This paper examines land conceptualisations amidst shifting environmental relations. Drawing from agrarian environments of South Asia and assemblage thinking, it looks at the ecological and material implications of two technologies of government: statistical enumeration and digital land governance.

Paper long abstract:

Land conceptualisation and categorisation questions have invigorated discussions on the ongoing radical environmental transformations. Recognising the interconnectedness of the agrarian and the environment, it is crucial for studies that take relational approaches to the environment that pay closer attention to land transformation mechanisms and consequent changes in environmental subjectivities.

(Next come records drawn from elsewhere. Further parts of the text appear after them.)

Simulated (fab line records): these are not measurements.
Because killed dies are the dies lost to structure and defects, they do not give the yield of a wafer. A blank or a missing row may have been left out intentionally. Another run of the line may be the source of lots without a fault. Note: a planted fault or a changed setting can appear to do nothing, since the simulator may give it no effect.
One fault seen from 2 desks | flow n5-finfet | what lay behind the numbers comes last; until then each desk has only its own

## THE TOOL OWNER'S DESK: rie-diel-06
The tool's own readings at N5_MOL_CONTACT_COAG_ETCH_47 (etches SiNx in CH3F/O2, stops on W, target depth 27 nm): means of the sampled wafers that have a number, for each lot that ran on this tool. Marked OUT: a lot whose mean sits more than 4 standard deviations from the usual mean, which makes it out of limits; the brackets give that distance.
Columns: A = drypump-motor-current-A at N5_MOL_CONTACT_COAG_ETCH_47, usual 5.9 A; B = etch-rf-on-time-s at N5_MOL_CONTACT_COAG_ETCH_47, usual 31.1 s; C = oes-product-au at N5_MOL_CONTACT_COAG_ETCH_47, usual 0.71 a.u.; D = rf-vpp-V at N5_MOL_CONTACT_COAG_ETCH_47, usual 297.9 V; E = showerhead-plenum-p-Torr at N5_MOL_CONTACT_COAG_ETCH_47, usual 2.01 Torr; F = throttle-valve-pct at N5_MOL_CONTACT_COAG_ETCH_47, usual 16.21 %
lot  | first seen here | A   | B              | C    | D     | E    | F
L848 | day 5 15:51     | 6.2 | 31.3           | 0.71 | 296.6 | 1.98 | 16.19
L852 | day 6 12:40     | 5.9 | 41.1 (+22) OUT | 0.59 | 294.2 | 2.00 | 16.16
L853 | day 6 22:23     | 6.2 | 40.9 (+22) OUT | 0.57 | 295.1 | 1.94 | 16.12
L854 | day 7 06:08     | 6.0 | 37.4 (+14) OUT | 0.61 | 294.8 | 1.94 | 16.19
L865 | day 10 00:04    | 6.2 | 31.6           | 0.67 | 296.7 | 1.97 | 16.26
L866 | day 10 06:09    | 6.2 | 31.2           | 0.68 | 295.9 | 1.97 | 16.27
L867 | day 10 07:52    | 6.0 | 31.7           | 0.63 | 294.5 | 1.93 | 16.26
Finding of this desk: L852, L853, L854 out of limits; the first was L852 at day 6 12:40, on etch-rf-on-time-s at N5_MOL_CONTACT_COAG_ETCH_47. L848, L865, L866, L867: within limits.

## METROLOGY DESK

This paper extends recent discussions on relational approaches to the environment in two ways. Firstly, it draws on the insights of assemblage thinking applied to the hybrid nature of agrarian environments in South Asia. Secondly, it incorporates the historical trajectories of changing 'technologies of government' under British colonial rule and independent India, shedding light on the reconfigurations of social, material, and ecological relations that define land.

Technologies of government mediate relationships between states, localities, communities, and the non-human constituents of the environment. In this study, I delineate the ecological and material implications of two cases: statistical enumeration of forests during British Colonial rule and digitalised land governance in contemporary India.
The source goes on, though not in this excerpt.